Honorable John Whitmire, Chair, Senate Committee on Criminal Justice
Ursula Parks, Director, Legislative Budget Board
SB1712 by Rodríguez (Relating to the prosecution of the offense of prostitution.), As Introduced
The bill would amend the Penal Code as it relates to the prosecution of the offense of prostitution. Under the provisions of the bill, the court may dismiss the proceedings against a defendant prosecuted for prostitution who successfully completes a pretrial intervention program within one year of the deferred adjudication proceedings. Also under the provisions of the bill, the penalty would be reduced if the defendant offered to, agreed to, or provided sexual services for a fee. In these cases, the penalty would be reduced from a state jail felony to a Class A misdemeanor if the defendant had been previously convicted for this offense three or more times, from a Class A misdemeanor to a Class B misdemeanor if the defendant had been previously convicted for this offense one or two times, and from a Class B misdemeanor to a Class C misdemeanor if the defendant had no prior convictions for this offense.
A Class A Misdemeanor is punishable by confinement in county jail for a term not to exceed one year and/or a fine not to exceed $4,000. A Class B Misdemeanor is punishable by confinement in county jail for a term not to exceed 180 days and/or a fine not to exceed $2,000. A Class C Misdemeanor is punishable by a fine not to exceed $500 (up to 180 days of deferred disposition; no confinement). A state jail felony is punishable by confinement in a state jail for a term from 180 days to 2 years and, in addition to confinement, an optional fine not to exceed $10,000 or Class A Misdemeanor punishment (mandatory post conviction community supervision).

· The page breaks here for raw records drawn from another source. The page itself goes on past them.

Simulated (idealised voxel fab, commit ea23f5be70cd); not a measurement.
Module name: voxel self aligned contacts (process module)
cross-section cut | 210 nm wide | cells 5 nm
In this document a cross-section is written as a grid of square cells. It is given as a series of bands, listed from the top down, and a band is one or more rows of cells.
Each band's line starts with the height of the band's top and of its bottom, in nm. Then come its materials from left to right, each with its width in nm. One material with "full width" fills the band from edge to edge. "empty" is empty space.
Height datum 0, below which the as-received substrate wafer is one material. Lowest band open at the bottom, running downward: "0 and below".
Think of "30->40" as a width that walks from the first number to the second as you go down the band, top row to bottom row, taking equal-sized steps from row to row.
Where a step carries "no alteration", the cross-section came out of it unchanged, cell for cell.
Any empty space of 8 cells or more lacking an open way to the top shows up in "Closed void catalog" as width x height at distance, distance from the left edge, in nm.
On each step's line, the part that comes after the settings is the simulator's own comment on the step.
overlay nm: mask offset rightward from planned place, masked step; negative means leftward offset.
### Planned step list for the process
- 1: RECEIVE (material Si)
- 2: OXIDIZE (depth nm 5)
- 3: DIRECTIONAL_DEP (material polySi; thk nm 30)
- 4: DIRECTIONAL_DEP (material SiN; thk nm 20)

Reducing the penalty for a criminal offense is expected to result in decreased demands upon the correctional resources of counties or of the state due to shorter terms of community supervision or shorter terms of confinement in county jail, state jail, or prison. However, in the case of the bill, it is assumed that the number of offenders supervised or incarcerated under this statute would not significantly impact state correctional agencies' workload and programs. In fiscal year 2012, 5,790 people were arrested; 271 people were placed on felony community supervision; and less than 10 people were admitted to state correctional facilities for selling or performing sexual services for a fee.